GENERAL PERMIT RESTRICTIONS

§ 287.211.  Term of permits.

   (a)  A permit issued under this article will be issued for a fixed term consistent with the approved operation and design plans of the facility, and not to exceed 10 years. An operator may apply for permit renewal prior to the expiration of the permit term under § 287.223 (relating to permit renewal).

   (b)  The Department may grant a longer fixed term if the following are met:

   (1)  The application is complete for the longer fixed term.

   (2)  The applicant shows that a specified longer term is reasonably needed to allow the applicant to obtain necessary financing for the facility, and this need is confirmed, in writing, by the applicant's source of financing.

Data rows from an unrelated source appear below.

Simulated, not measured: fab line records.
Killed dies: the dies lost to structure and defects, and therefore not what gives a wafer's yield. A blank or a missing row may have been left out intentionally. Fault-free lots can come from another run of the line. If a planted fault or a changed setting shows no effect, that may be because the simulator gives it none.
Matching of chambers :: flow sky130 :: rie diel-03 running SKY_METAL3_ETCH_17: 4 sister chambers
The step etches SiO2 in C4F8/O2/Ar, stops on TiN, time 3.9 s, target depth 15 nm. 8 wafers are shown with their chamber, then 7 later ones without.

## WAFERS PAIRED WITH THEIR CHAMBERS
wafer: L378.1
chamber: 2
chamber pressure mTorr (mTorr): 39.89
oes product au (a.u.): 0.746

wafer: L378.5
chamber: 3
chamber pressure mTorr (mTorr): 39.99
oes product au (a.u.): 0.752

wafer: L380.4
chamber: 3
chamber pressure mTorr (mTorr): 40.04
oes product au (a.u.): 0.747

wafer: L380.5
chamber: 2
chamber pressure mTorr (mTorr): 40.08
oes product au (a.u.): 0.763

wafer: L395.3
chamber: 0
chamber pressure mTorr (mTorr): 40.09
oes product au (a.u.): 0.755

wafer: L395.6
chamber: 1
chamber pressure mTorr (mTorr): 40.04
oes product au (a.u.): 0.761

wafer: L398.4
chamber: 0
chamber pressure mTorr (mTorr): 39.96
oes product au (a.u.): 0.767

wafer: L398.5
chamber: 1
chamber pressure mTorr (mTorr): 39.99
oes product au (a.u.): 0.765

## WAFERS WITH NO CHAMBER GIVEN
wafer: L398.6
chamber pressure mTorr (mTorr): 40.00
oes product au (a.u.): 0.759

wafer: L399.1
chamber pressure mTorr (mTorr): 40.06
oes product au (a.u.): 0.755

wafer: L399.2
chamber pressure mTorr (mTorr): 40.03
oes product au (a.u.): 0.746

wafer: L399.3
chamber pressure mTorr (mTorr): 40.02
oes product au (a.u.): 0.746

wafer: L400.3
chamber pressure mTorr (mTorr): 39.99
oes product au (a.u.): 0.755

   (c)  Residual waste may not be disposed, processed or beneficially used under a permit after the expiration of the permit term for disposal, processing or beneficial use. Expiration of the permit term does not limit the operator's responsibility for complying with closure and postclosure requirements and all other requirements under the act, the environmental protection acts, the regulations promulgated thereunder or the terms or conditions of its permit.

   (d)  The Department will, from time to time, but at intervals not to exceed 5 years, review a permit issued under this article. In its review, the Department will evaluate the permit to determine whether it reflects currently applicable operating requirements, as well as current technology and management practices. The Department may require modification, suspension or revocation of the permit when necessary to carry out the purposes of the act, the environmental protection acts and this title. The Department will require the operator to provide a summary of changes to the operations since the initial permit or the latest major permit modification was approved.

   (e)  If no residual waste is processed or disposed under a permit within 5 years of the date of issuance by the Department of a permit for the facility, the permit is void.

§ 287.212.  Conditions of permits--general and right of entry.

   Each permit issued by the Department will ensure and contain the following conditions:

   (1)  Except to the extent that the permit states otherwise, the permittee shall operate the facility as described in the approved application.

   (2)  The permittee shall allow authorized representatives of the Commonwealth, without advance notice or a search warrant, upon presentation of appropriate credentials, and without delay, to have access to areas in which the solid waste management facility will be, is being, or has been operated to ensure compliance with the act, regulations promulgated under the act, and a permit, license or order issued by the Department under the act.

   (3)  The permittee shall affect by solid waste management operations only those lands specifically approved in the permit and for which a bond has been filed with the Department under Subchapter E (relating to bonding and insurance requirements).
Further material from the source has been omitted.